I do love them, but can't get my hands on the things nearly as often as I would like.
Tropical and tangy, a little of the fresh fruit goes a long way.
Generally, white and creamy foods (whipped cream, for instance) pair especially well with the sharp fresh passion fruit scooped right from the rind. Creams seem to tame some of that sharpness.
Yes, there are some things you should never try to improve upon. Perfectly ripe peaches right off the tree can be one of those things. You have to admit cooking perfect peaches can be downright wrong.
So why would I ever mess with a perfect, fresh passion fruit?
For one thing, I can go to an orchard and pick those perfect peaches off a tree. However, it's much less plausible that I've gone out in the recent past and picked perfectly ripe passion fruit off a vine (or off the ground).
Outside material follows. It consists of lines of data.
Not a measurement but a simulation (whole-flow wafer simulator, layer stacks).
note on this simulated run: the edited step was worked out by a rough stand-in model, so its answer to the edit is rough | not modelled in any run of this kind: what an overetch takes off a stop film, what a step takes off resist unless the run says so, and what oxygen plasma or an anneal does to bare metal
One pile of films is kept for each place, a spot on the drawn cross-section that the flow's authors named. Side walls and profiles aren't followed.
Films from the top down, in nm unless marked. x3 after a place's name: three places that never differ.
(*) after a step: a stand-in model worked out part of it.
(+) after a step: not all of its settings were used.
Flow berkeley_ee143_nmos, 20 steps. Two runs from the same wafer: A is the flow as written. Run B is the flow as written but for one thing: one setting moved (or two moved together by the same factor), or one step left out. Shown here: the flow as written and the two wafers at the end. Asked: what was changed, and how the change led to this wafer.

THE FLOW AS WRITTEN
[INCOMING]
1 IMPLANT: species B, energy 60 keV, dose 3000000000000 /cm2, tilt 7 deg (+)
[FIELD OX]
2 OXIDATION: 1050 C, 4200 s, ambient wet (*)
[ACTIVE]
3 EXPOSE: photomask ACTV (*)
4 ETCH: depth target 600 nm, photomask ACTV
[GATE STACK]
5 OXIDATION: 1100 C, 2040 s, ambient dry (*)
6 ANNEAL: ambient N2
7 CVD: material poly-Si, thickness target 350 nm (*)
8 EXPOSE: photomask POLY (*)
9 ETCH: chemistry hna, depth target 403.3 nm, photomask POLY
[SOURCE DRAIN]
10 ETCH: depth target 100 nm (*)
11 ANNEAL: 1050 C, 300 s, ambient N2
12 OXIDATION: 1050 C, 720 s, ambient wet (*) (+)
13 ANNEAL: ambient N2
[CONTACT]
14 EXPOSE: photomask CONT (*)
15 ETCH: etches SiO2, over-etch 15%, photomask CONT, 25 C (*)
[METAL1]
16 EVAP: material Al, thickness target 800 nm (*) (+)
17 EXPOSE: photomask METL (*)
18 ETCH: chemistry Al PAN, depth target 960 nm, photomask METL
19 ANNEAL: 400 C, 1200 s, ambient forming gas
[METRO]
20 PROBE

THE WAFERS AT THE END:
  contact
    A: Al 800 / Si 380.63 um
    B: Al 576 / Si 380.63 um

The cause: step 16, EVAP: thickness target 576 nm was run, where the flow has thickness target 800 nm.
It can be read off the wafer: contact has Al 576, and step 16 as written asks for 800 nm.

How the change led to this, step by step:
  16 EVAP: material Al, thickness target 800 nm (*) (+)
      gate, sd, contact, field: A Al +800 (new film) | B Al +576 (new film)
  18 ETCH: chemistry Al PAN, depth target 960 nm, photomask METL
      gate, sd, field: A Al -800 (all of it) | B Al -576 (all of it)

Sorry, but since I'm not in passion fruit territory the opportunity has not presented itself.
That said, those I am able to snap up at the store are more than likely not going to be at their maximum potential (though a little time on a windowsill or in a paper bag can do them good).
Although perhaps unable to reach the epitome of flavor where I am, passion fruits with the best possible potential can be sought. First, if they're the purple variety, deep purple is good (as in NOT blue-grey or brown), and maybe with a tinge of magenta. The skin does not necessarily have to be perfectly smooth, and in fact wrinkles can be a good thing.
Fruits that feel heavy for their size are also good. Try holding one in each hand to compare weights.
If there's something inside that rattles around when the fruit is lightly shaken, you don't want it. The juice and pulp are likely dried out and what's left inside is probably just a gummy mass of seeds.
Turning passion fruit into a curd (like the more familiar lemon or lime curd) does tame the flavor, but it also serves the dual purpose of making it more rich and extending the flavor a bit
How to use it?...
between layers of a cake
as part of a trifle
maybe with a vanilla pot de crème/coeur à la crème/plain yogurt
on a fruit salad (strawberries, raspberries, lime zest, maybe some coconut and/or mango)
served with scones
on toast (who doesn't want passion fruit with their toast in the morning?)
with dark or white chocolate mousse
as a macaron filling
Passion Fruit Curd
makes about 3 cups (720 ml)
7 fresh, ripe passion fruit
8 T (113 g) unsalted butter, at room temperature
1 c (200 g) sugar
1/4 t (2 g) salt
2 large eggs
1 large egg yolk
2 T (30 ml) lime juice
Cut four of the passion fruits in half and scoop the pulp and seeds into a blender. Blend about 20 seconds or so to free the juice from the pulp and seeds. Pour the mixture through a fine-mesh strainer into a small bowl, stirring the mixture and pressing the bits of seeds and pulp with the back of a spoon to extract as much juice as possible. Cut the last three passion fruit and scoop the seeds and pulp into the bowl with the just strained juice. Set aside.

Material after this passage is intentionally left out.